Birth of Futurism
In 1909, Filippo Marinetti found his fingers on the pulse of European society when his Futurist Manifesto was published. A 32-year-old Italian aristocrat born in Egypt, Marinetti was a keen observer of his time. In his writings Marinetti embraced violence and destruction which he saw at the heart of modern life. He was the first driver of the movement called futurism. In love with speed and power, the futurist totally embraced the upheaval brought by the Industrial Age.
In their Manifesto, Marinetti calls for speed and dynamism in art as well as a violent restructuring of the social order. At times his words are bombastic and nearly contradictory:
“And like young lions we ran after Death, its dark pelt blotched with pale crosses as it escaped down the vast violet living and throbbing sky.
But we had no ideal Mistress raising her divine form to the clouds, nor any cruel Queen to whom to offer our bodies, twisted like Byzantine rings! There was nothing to make us wish for death, unless the wish to be free at last from the weight of our courage!”

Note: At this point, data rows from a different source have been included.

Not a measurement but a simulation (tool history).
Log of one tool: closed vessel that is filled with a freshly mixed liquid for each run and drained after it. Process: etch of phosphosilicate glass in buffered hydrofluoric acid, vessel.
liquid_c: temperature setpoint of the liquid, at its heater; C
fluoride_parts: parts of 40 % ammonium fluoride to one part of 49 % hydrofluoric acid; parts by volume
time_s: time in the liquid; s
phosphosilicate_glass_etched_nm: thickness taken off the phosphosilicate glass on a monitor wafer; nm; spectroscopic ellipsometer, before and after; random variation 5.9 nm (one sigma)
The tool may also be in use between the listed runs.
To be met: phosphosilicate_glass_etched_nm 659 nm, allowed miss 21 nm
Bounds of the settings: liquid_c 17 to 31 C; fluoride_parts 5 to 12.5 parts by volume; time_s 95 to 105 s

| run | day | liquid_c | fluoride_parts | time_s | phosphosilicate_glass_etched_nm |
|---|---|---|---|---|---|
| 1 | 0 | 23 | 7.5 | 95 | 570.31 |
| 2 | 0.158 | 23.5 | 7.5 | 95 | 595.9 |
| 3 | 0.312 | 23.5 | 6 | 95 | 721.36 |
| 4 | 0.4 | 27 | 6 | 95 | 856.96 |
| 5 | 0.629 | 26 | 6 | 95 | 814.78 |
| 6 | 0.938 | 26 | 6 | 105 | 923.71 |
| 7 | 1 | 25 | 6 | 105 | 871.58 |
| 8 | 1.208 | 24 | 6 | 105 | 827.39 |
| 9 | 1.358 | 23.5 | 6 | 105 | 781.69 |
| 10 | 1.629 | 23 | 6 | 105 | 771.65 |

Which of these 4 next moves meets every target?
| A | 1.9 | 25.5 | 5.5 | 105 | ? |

Later Marinetti calls for war, claiming it to be “the world’s only hygiene” and he would eventually expound upon this in an essay of a similar name.
There is no mistake that what Marinetti was proposing was a radical message of nationalism, Social Darwinism and other warped concepts of the time. At first glance the Manifesto comes off as outrageous; one could almost laugh at it and in fact many people did. But Marinetti never wavered and in the end his call for war and a violent reordering of Europe would be answered twice.